Your customer isn’t a single entity

time to read 4 min | 751 words

An interesting issue came up in the comments for my modeling post.  Urmo is saying:

…there are no defined processes, just individual habits (even among people with same set of obligations) with loose coupling on the points where people need to interact. In these companies a software can be a boot that kicks them into more defined and organized operating mode.

This is part of discussion of software modeling and the kind of thinking you have to do when you approach a system. The problem with Urmo’s approach is that there is a set implicit assumptions, and that is that the customer is speaking with a single voice, that they actually know what they are doing and that they have the best interests. Yes, it is really hard to create software (or anything, actually) without those, but that happens more frequently than one might desire.

A few years ago I was working on a software to manage what was essentially long term temp workers. Long term could be 20 years, and frequently was a number of years. The area in question was caring for invalids,  and most of the customers for that company were the elderly. That meant that a worker might not be required on a pretty sudden basis (the end customer died, care no longer required).

Anyway, that is the back story. The actual problem we run into was that by the time the development team got into place there was already a very detailed spec, written by a pretty good analyst after many sessions at a luxury hotel conference room. In other words, the spec cost a lot of money to generate, and involved a lot of people from the company’s management.
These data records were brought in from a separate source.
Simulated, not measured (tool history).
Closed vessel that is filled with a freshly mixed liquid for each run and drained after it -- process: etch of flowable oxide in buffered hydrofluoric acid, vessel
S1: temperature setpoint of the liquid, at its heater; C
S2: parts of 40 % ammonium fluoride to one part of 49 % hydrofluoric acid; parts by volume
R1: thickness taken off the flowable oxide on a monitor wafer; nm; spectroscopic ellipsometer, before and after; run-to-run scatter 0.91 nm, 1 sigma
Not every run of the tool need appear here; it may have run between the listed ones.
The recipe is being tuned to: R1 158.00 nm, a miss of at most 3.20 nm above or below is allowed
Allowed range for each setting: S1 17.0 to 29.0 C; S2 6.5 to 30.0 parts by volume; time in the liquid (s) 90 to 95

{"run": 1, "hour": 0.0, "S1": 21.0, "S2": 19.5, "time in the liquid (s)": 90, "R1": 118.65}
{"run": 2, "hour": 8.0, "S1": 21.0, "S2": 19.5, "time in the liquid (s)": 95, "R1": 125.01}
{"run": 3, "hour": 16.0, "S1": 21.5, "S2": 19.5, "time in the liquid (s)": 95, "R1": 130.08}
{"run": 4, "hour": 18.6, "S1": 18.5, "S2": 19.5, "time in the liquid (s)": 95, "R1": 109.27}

What it did not include, however, was feedback from the actual people who had to place the workers at particular people’s homes, and eventually pay them for their work. Little things like the 1st of the month (you have 100s of workers coming in to get their hours approved and get paid) weren’t taken into account. The software was very focused on the individual process, and there were a lot of checks to validate input.

What wasn’t there were things like: “How do I efficiently handle many applicants at the same time?’'

The current process was paper form based, and they were basically going over the hours submitted, ask minimal questions, and provisionally approve it. Later on, they would do a more detailed scan of the hours, and do any fixups needed. That would be the time that they would also input the data to their old software. In other words, there was an entire messy process going on that the higher ups didn’t even realize was happening.

This include decisions such as “you need an advance, we’ll register that as 10 extra hours you worked this month, and we’ll deduct it next month” and “you weren’t supposed to go to Mrs. Xyz, you were supposed to go to Mr. Zabc! We can’t pay for all your hours there” , etc.

When we started working on the software, we happened to do a demo to some of the on site people, and they were horrified by what they saw. The new & improved software would end up causing them much more issues, and it would actually result in more paperwork that they have to manage just so they can make the software happy.

Modeling such things was tough, and at some point (with the client reluctant agreement) we essentially threw aside the hundreds of pages of well written spec, and just worked directly with the people who would end up using our software. The solution in the end was to codify many of the actual “business processes” that they were using. Those business processes made sense, and they were what kept the company working for decades. But management didn’t actually realize that they were working in this manner.

And that is leaving aside the “let us change the corporate structure through software” endeavors, which are unfortunately also pretty common.

To summarize, assuming that your client is a single entity, which speaks with one voice and actually know what they are talking about? Not going to fly for very long. In another case, I had to literally walk a VP of Sales through the process of how a sale is actually happening in his company versus what he thought was happening.

Sometimes this job is likely playing a shrink, but for corporations.